AnalyticDB for MySQL is highly compatible with the MySQL protocol, allowing for millisecond-level data retrieval and handling queries within seconds. It provides real-time multi-dimensional analysis and business exploration capabilities for large amounts of data. AnalyticDB for MySQL Data Lakehouse Edition offers low-cost offline data processing and high-performance online analysis, enabling a database-like experience with data lakes. This solution helps enterprises reduce costs and increase efficiency by establishing an enterprise-level data analysis platform.
Introduction to APS (AnalyticDB Pipeline Service): As part of the AnalyticDB for MySQL Data Lakehouse Edition, APS data channel components have been introduced to provide real-time data streaming services for low-cost and low-latency data ingestion and warehousing. This article focuses on the challenges and solutions of using APS with SLS to achieve quick data ingestion with Exactly-Once consistency. Flink, a widely recognized big data processing framework, is chosen as the underlying engine for constructing the data tunnel. AnalyticDB for MySQL's lake is built on Hudi, a mature data lake foundation used by many large enterprises. Leveraging their experience, AnalyticDB for MySQL Data Lakehouse Edition provides an integrated solution by deeply integrating lakes and warehouses.

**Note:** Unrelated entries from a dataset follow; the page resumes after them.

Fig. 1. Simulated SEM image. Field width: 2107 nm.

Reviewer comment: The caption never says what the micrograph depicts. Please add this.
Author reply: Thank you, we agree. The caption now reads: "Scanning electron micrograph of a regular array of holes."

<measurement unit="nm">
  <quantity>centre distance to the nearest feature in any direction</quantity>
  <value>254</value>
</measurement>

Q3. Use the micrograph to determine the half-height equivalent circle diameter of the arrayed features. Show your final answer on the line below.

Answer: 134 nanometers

Challenges of achieving Exactly-Once consistency in data ingestion: In the data tunnel, exceptions may occur due to scenarios like upgrades or scaling, which can lead to link restarts and trigger replay of previously processed data from the source end, resulting in duplicate data on the target end. One approach to address this issue is configuring a business primary key and using Hudi's Upsert capability to achieve idempotent writing. However, for SLS data with a throughput of several GB per second (e.g., 4 GB/s for a specific business), controlling costs becomes challenging, making it difficult to meet the requirements with Hudi Upsert. Since SLS data is append-only in nature, Hudi's Append Only mode is used for writing data to achieve high throughput, along with other mechanisms to prevent data duplication and loss.
The consistency assurance of stream computing generally includes the following types.
At-Least-Once | Data is not lost during processing, but may be duplicated. |
At-Most-Once | Data is not duplicated during processing, but may be lost. |
Exactly-Once | All data is processed once without duplication and loss. |
Among various consistency semantics in stream computing, Exactly-Once consistency is the most demanding. In stream computing, Exactly-Once refers to the exact consistency of the internal state. However, business scenarios require end-to-end Exactly-Once consistency, ensuring that data on the target remains consistent with the source, without duplication or loss, in the event of a failover.
In order to achieve Exactly-Once consistency, we need to consider the scenario of failover. This means recovering to a consistent state when the system downtime task is restarted. Flink is known as stateful stream processing because it can save its state to the backend storage through the checkpoint mechanism and restore the state to a consistent state from the backend storage upon restart. However, Flink only ensures that its own state is consistent during state recovery. In a complete system that includes source, Flink, and target, there may still be data loss or duplication, resulting in end-to-end inconsistency. Let's discuss the issue of data duplication using the example of string concatenation.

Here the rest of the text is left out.